Core Data Migration Incident Analysis: The Hidden Traps We Overlooked

Published on

Compared to some open-source frameworks, Core Data and SwiftData, despite having Apple’s official endorsement, often leave developers helpless when exceptions occur due to their “black box” nature, making it difficult to quickly locate problems and find effective solutions. This article documents an app startup timeout incident caused by Core Data model migration, shares the solution, and deeply analyzes the underlying causes.

Multiple User Complaints Within a Week

A few days ago, my developer friend Zhang reached out to me. He had received numerous user complaints within just one week: some veteran users encountered white screen issues after updating the app, unable to access any interface, rendering the app completely unusable.

Zhang’s NotingPro is a note-taking app designed specifically for iPadOS. Many long-term users have accumulated massive amounts of data, with individual accounts containing anywhere from several GB to nearly 20GB of data.

What was particularly troubling was that the problems appeared precisely after this update, and those affected were mostly the app’s most loyal users, which left Zhang quite anxious.

The Real Cause of the White Screen

NotingPro uses Core Data with CloudKit as its local and cloud data persistence solution. In this update, Zhang modified the data model by adding two entities and a new attribute to an existing entity.

Since the problem occurred right after the model modifications, we immediately suspected that data migration was causing the issue. However, Zhang’s changes fully complied with lightweight migration rules, and most users were unaffected, so we initially ruled out model incompatibility as the cause.

Considering that the affected users had enormous amounts of local data, we wondered whether Core Data couldn’t efficiently handle super-large database migrations. Based on experience, although 10-20GB of data isn’t small, it’s completely within SQLite’s capabilities. Zhang had also built GB-level test data locally but couldn’t reproduce the issue.

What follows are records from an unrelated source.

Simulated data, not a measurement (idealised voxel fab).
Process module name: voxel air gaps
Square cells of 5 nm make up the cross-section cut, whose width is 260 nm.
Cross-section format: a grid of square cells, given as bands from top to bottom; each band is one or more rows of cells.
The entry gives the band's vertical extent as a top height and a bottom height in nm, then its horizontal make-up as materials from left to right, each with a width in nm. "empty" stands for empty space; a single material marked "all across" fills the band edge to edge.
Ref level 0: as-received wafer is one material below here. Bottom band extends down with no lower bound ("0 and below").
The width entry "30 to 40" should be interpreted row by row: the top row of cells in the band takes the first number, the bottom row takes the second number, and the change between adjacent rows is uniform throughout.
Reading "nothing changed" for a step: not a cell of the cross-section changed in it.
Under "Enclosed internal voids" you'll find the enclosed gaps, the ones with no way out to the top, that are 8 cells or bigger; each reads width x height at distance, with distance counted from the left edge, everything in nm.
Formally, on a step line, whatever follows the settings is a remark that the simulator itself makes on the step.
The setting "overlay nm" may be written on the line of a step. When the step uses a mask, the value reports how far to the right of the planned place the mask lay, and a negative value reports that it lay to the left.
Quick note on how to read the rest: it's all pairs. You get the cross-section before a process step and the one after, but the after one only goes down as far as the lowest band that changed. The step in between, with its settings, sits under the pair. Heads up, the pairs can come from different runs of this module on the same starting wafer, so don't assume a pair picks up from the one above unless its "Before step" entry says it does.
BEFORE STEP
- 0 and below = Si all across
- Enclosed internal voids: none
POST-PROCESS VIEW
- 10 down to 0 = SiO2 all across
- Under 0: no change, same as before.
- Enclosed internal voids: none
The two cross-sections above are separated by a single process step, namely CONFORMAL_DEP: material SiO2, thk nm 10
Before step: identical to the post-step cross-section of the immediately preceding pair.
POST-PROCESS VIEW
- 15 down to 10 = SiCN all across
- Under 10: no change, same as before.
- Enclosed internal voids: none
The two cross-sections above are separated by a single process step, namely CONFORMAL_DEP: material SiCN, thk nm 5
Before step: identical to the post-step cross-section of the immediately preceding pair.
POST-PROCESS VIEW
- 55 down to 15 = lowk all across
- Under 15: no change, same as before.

Finally, IPS (iOS Problem Summary) crash reports provided by some users revealed the truth: Core Data migration took too long, exceeding iOS watchdog’s 20-second threshold, causing the app to be forcibly terminated by the system.

Simply put, the data migration process executed on the main thread, causing white screens due to prolonged blocking.

Temporary Solution

After identifying the problem, to help affected users recover quickly, Zhang adopted an emergency solution: moving database initialization to a background thread, switching to the normal interface only after migration completion, thus avoiding prolonged main thread blocking.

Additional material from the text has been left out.